11.6.3 Making a Japanese Sword - Part 2
|Forging the Blade|
|You're a Japanese sword smith around
1500 or so. In contrast to your European counterpart, you are not seen as an
undistinguished dirty craftsman but as an accomplished expert and artist, sort
of. You were on level three of the social ladder (level 1 were the samurai,
level 2 the peasants) but one above the merchants and bankers! Ain't that nice?
Of course, your local daimyo or overlord would chop your head of in less time
than it takes to say f*** if you just looked at him the wrong way. He used that
extremely sharp sword you made for him for doing that. But as long as the head
stayed on life was good. As far as it went.
Now you are in the process of forging a new sword. You had already made three blocks of well-faggoted high, medium and low carbon steel and now you would use these blocks to produce a new katana with superior quality.

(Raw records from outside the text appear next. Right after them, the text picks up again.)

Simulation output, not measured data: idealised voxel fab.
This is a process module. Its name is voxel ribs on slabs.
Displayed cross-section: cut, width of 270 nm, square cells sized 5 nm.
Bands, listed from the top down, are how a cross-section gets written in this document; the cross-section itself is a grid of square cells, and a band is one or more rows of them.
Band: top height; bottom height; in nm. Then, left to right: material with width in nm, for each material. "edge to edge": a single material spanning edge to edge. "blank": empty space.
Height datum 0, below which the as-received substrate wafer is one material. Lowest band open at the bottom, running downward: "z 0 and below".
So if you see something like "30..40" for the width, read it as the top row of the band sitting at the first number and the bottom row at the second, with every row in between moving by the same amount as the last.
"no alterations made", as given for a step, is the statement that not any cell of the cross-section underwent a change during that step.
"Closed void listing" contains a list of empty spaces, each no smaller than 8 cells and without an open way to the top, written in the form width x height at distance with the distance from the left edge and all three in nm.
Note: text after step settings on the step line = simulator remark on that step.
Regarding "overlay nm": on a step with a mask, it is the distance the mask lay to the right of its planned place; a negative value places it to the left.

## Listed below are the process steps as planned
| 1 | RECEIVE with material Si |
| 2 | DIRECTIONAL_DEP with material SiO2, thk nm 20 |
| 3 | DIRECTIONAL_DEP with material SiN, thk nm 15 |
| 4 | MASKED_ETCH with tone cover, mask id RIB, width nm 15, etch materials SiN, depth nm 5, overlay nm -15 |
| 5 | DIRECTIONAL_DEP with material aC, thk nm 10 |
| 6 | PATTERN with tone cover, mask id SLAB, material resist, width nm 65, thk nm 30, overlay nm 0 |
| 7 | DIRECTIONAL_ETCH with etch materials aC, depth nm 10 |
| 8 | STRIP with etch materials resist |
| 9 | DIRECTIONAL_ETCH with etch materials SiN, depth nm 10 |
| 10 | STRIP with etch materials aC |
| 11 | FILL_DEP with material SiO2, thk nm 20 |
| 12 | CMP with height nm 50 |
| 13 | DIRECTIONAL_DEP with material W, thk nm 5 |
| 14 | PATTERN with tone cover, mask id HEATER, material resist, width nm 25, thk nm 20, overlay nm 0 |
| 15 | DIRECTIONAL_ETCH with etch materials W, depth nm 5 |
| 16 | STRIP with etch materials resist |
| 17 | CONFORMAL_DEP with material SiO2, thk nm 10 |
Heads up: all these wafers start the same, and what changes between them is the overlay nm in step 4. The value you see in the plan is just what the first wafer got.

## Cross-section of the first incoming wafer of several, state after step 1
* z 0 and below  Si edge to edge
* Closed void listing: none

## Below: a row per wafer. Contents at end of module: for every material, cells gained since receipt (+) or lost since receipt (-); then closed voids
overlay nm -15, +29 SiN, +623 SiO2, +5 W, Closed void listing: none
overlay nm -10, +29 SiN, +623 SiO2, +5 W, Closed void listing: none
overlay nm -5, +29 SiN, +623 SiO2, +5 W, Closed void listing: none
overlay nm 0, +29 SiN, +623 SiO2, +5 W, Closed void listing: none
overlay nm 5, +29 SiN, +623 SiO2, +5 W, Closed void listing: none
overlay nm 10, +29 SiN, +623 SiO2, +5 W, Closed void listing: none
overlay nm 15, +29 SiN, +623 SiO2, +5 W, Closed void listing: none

|First you need to make a decision. How are you going to pile the ingredients for your blade? The softer steels inside, the hard one outside, of course, but there are many ways you can do that - if you are a Japanese smith or believe in Japanese mythology, that is.|
|Masamune (c.12641343), the most
accomplished smith of Japan, supposedly made the most complex sword blade,
soshu kitae. Of course. Maybe he did; I just couldn't find any proof of this
claim. Not to mention that I would find it hard to believe that the complex
"Soshu Kitae" way of piling offers any advantage relative to the less
involved ones. Asking if the "orikaeshi sanmei" kind of piling is
better than the "soshu kitae" or "gomai" is like asking if
a Renoir painting is better than one from Cezanne or Monet.
To some extent we are back to the myth. "The vast majority of historical blades were kobuse construction (soft core, hard jacket), followed distantly by san mai (hard edge, soft spine, medium jacket), followed very distantly by maru (solid). Other construction methods are relatively rare and were the result of experimentation, various pseudo-scientific theories (there was no deep scientific understanding of metallurgy after all), traditionalism, etc. Some of them are arguably apocryphal, like Soshu-kitae" writes an unidentified but obviously knowledgeable source in an Internet forum.
|I won't challenge you now to make a "Soshu Kitae". You (and I) do not really know how to do that and as far guessing goes, you can do that yourself. Let's make a kobuse instead. No European smith around 1300 or even 1000 plus years earlier would have had a problem doing that.|
|So first bang your steel
"bricks" into roughly sword blade shape. Two from hard steel and one
from soft / medium. Then laminate a somewhat wider piece of hard steel between
two pieces of softer one.
Yes, that would work but the Japanese did it in a slightly different way. They first forged one piece of "brick" tamahagane into a "V" shape and then inserted the softer steel into the gap. Then you fire weld the package and hammer it out into the desired shape of the blade. Well - not quite. You actually curve the blade a little less than desired since the quenching produces additional curvature.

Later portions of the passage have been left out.